Ironies don’t come any more tart than the one that faced K’naan shortly after his performance at the World Cup opening ceremony. As the Somali rapper helped to usher in the tournament with his current UK hit Wavin’ Flag, Islamist militants in the country where he spent his first 13 years were trying to ban anyone watching him do so. On the weekend that Somalia’s pop export won global fame, two deaths were reported after extremists stormed a house in Mogadishu where a crowd had gathered to watch a game.

This expanded reissue of his 2009 album suggests that the violence won’t have surprised him. Setting the braggadocio of Americans such as 50 Cent and the Game into perspective, T.I.A. goes: “I take rappers on a field trip any day ... I know where all the looters and the shooters stay/ Welcome to the city we call Doomsday.” On ABCs, wit and grit vie with each other to disarming effect: “These streets ain’t paved with no gold/ Matter fact someone stole the light bulb/ Nobody fat enough for lypo.” In less dextrous hands, it might have all ended up sounding like a lecture. More often, the music — hip-hop shot through with supple East African syncopations — snaps into line with the energy of a man who counts his blessings daily. Dreamer fizzes with more joie de vivre than any song about growing up in a war zone ought to, while his lost-love vignette Fatima recalls the plaintive oeuvre of fellow émigré Wyclef Jean.

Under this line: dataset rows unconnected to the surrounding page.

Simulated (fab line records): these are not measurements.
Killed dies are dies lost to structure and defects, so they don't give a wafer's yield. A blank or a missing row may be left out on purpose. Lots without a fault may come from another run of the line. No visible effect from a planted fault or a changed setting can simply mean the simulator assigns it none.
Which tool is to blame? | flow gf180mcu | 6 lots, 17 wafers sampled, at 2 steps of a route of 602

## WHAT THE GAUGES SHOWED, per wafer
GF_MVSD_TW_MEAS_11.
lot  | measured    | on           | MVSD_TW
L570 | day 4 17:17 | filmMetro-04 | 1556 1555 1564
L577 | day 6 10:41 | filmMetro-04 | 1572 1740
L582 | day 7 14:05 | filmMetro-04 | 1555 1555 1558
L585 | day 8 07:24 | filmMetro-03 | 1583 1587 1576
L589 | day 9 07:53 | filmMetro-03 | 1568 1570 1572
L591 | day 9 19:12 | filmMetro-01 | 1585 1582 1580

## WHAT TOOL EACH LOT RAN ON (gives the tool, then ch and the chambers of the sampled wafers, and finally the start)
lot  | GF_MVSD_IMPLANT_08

Detractors will be swift to draw attention to the versions of Wavin’ Flag bolted on to the end of Troubadour. Re-angled for Coca-Cola, which adopted it as its World Cup theme, lyrics that once addressed “so many wars” and “settling scores” now refer to a single football match. Anyone who takes the Bill Shankly view that football isn’t a matter of life and death but “much more important than that” won’t mind. More to the point, nor will anyone directed by that song to an album that so deftly alchemises its creator’s turbulent life into so much life-affirming pop music.